News
August 20, 2010
I really enjoy being around children – Bethany Jenkins

Though working with children has presented its share of challenges, Bethany Jenkins admits that her experience with working with children in St. Vincent has taught her a lot about herself.{{more}}

“One thing I learnt here is how I really enjoy being around kids. I didn’t realize that honestly before I came,” said Jenkins, a Peace Corps Volunteer (PCV) from Huntsville, Alabama, during an interview with SEARCHLIGHT. Jenkins, who graduated with degrees in International Relations and Spanish, had worked part time at a law firm and also as a mentor for teenagers before joining the Peace Corps.

“I like the one on one relationship you can develop with them. I like listening to their problems and I like helping them solve them on their own,” said Jenkins, as she spoke fondly of the children she interacts with on a regular basis. She has been assigned to the Byera Government School where she teaches a remedial reading programme and also runs afterschool programmes such as a running group and a Brownie Pack. Jenkins also teaches a life skills programme at the Marion House at Georgetown.

Arriving in St.Vincent in August 2008, Jenkins was initially assigned to the Byera Government School to work in the area of Youth Development, but the issue of remedial reading stood out as the most critical issue to be addressed.

Working with children from grades two to six, Jenkins, along with another teacher at the school, assessed the students’ reading levels and created programmes to target specific reading deficiencies.

“I sort of tailored the programmes to meet their individual needs. A lot of the kids don’t learn from traditional chalk and talk, so what I had to do was take a slightly different approach, find out what kind of learners they are,” Jenkins explained.

Similar to the other remedial programmes described by fellow PCVs, Jenkins has seen some improvement in the children’s behaviour, as their reading skills developed.

“It’s really rewarding seeing them gain confidence in the classroom, even if their reading improves only a little bit, their confidence is improving a lot because a lot of them just need a little extra attention, a little one on one time to give them the boost they need to succeed on their own,” Jenkins explained.

The Brownie Pack and the running group have also been major successes Jenkins explained. Living in the Byera community for almost two years, Jenkins has observed that there is a lack of youth empowerment and involvement of parents in the schools. She has, however, tried to help where she can.
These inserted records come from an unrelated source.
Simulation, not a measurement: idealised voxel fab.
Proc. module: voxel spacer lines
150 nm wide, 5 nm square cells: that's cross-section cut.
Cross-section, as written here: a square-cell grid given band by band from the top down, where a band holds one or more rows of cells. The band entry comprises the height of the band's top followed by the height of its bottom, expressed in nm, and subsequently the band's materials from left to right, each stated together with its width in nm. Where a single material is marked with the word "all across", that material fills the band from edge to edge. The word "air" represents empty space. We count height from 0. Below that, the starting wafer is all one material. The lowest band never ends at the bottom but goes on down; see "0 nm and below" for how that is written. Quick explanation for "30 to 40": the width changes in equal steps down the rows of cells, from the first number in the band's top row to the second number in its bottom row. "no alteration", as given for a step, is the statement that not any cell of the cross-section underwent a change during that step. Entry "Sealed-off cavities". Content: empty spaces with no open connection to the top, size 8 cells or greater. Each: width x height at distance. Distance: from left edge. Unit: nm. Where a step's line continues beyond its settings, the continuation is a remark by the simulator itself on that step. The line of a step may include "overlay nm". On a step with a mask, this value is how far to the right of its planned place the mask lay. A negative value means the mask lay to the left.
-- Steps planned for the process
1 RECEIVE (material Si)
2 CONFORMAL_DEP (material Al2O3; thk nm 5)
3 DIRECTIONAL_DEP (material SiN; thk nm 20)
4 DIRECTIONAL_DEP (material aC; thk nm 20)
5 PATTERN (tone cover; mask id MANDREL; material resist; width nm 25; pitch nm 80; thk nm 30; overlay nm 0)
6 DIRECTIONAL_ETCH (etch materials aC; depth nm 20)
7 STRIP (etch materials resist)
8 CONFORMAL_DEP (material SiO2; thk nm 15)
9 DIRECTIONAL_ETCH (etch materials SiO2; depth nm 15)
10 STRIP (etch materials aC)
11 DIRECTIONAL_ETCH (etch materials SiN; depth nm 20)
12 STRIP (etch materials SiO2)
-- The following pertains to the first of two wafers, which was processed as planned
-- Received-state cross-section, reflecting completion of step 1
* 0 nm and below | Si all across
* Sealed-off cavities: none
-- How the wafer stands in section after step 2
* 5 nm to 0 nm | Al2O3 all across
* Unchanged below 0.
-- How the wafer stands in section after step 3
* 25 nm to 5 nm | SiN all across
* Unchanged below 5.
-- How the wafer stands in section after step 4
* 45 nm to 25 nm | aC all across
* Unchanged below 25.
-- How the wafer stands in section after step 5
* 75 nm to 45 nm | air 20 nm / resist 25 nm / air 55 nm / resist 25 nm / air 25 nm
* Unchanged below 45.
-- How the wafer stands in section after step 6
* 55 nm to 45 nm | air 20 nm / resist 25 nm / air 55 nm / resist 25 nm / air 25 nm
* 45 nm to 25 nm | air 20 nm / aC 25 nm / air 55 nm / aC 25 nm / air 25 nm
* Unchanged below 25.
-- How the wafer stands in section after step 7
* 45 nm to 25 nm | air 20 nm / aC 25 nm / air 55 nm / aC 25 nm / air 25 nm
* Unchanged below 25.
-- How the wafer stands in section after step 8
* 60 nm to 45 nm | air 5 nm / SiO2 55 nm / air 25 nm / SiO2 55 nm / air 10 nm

“Young girls need a little bit more self empowerment. I think that needs to be addressed. I have tried to do a bit of that, but…in what little way that I can. I think that there should be more opportunities for kids to do things to keep them off the street,” Jenkins explained.

Jenkins plans to leave St. Vincent by the end of the year, but hopes to continue with the aforementioned programmes, adding a summer Spanish programme to the bunch. She, however, wishes to develop more activities within the community to foster youth involvement.

Jenkins will pursue a master’s degree in School Counseling upon her return to the states. She will, however, remember her time in St. Vincent and the Grenadines and “the friendly, humble nature of Vincentians”.